Smash cuts from plot to subplot to subplot move faster than we can sort at times, and, although the story moves forward only incrementally it becomes deeper and richer.  With a runtime of more than two-and-a-half hours, TLJ could have easily cut a couple cycles.  The film is never boring, though, just redundant at times, mainly the flying combat and Finn's adventure, though the hand-to-hand and lightsaber fights are well-choreographed--the fight in Snoke's throne room is one of the best in the entire series.  And Johnson makes room for welcome humor.  As the pompous but ineffectual Hux, Gleeson shows a deft comic flair that serves as a release valve during some otherwise heavy scenes.  Tran is a find; her Rose is both offhandedly brilliant techie and exuberant fangirl.  And Johnson even made inventive use of a nuisance: On Luke's island, so many puffins disrupted filming that the director decided to CGI them into adorable "porgs" that bring some soulfully comic moments with Chewbacca.  And then, of course, there is every scene BB-8 steals.

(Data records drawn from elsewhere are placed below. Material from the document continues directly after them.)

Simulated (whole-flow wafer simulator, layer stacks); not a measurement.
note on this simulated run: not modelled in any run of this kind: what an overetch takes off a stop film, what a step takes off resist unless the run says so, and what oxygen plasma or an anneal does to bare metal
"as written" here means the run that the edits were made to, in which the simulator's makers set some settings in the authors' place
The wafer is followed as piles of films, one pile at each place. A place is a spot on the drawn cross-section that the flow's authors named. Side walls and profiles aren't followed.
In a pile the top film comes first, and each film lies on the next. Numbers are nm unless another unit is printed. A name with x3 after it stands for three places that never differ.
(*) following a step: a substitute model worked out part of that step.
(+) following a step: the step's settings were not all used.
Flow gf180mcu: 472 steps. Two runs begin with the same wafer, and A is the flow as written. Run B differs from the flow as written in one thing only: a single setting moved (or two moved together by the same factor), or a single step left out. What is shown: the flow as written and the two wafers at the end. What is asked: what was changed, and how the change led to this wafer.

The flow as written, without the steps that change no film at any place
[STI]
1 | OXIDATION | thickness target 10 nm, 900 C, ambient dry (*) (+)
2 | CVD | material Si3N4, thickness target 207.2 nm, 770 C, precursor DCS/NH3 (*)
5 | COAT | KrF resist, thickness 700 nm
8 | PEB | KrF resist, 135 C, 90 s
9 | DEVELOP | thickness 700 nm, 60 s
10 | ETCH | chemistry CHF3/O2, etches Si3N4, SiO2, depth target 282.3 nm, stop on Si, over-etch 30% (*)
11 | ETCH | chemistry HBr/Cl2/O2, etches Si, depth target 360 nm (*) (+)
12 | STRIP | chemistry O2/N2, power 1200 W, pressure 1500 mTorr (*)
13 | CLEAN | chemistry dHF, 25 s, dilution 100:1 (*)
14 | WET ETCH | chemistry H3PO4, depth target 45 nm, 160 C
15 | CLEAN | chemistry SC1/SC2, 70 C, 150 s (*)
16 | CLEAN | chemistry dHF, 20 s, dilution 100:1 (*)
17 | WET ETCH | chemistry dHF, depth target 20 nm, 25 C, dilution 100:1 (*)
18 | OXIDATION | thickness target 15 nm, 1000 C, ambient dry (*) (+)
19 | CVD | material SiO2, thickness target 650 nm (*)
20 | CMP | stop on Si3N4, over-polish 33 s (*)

Perhaps the greatest improvement is the acting, and in this, we can make direct comparisons with just two years ago.  Actors from whom we expect top performances, based on their other film work deliver this time around.  Oscar Isaac is less hammy flyboy and more passionate warrior, Adam Driver is no longer Emo-Vader; he is a psychologically damaged young man, resentful of his abandonment.  In 2015, we didn't have a book on Daisy Ridley; for all we knew her ever-present threat-level midnight grimace comprised the extent of her talent.  In TLJ, we see her performance nuanced--searching, ardent, determined; in short, Rey is a character we can identify with, have feelings for.  With John Boyega, it's a little different.  Like Ridley, in The Force Awakens he was unimpressive; in TLJ, it seems like he's trying to imitate Denzel.  Oh well.  Special effects, of course, are a Star Wars specialty, and as the years have advanced, so have they.  The aerial battles still push the edge of our patience, but the new creatures are cool.  In addition to porgs, there are "caretakers," creatures indigenous to Luke's island that look like amphibian potatoes; "fathiers," space horses raced competitively; coolest of all, "vulptices," crystal foxes that can light the way at night.  And finally, that most consistent of the series stars, John Williams' score.  His variations on the basic theme and specific motifs still drive both our nostalgia and adrenaline.  Enjoy The Last Jedi, folks, just as Rey handed the lightsaber to Luke, Rian Johnson will be handing the baton back to J.J. Abrams for Episode IX.
8.0 out of 10 on an Entertainment Scale
7.0 out of 10 on an Awards Scale (potential nominations in technical production catagories)

Darkest Hour

Darkest Hour review by Guy S. Malone, Researcher

Director Joe Wright (Pride and Prejudice) teamed with writer Anthony McCarten (The Theory of Everything) on Darkest Hour, a historical drama about Winston Churchill's early days as Britain's Prime Minister, and they succeeded where so many have failed: even though we knew the ultimate outcome, they kept us on the edge of our seats.  Curiously, this is the third of three Dunkirk movies released in 2017 (comedy-drama Their Finest in April, Christopher Nolan's Dunkirk in July).  Darkest Hour chronicles the viewpoint of Churchill (a fabulous Gary Oldman) and drives home how dire the situation was--for the world, for Europe, for Great Britain, and for Churchill himself.  One of the many strengths of this film is Wright's and McCarten's ability to bring context and perspective to the cataclysmic events of May 1940 while rarely leaving Churchill's side.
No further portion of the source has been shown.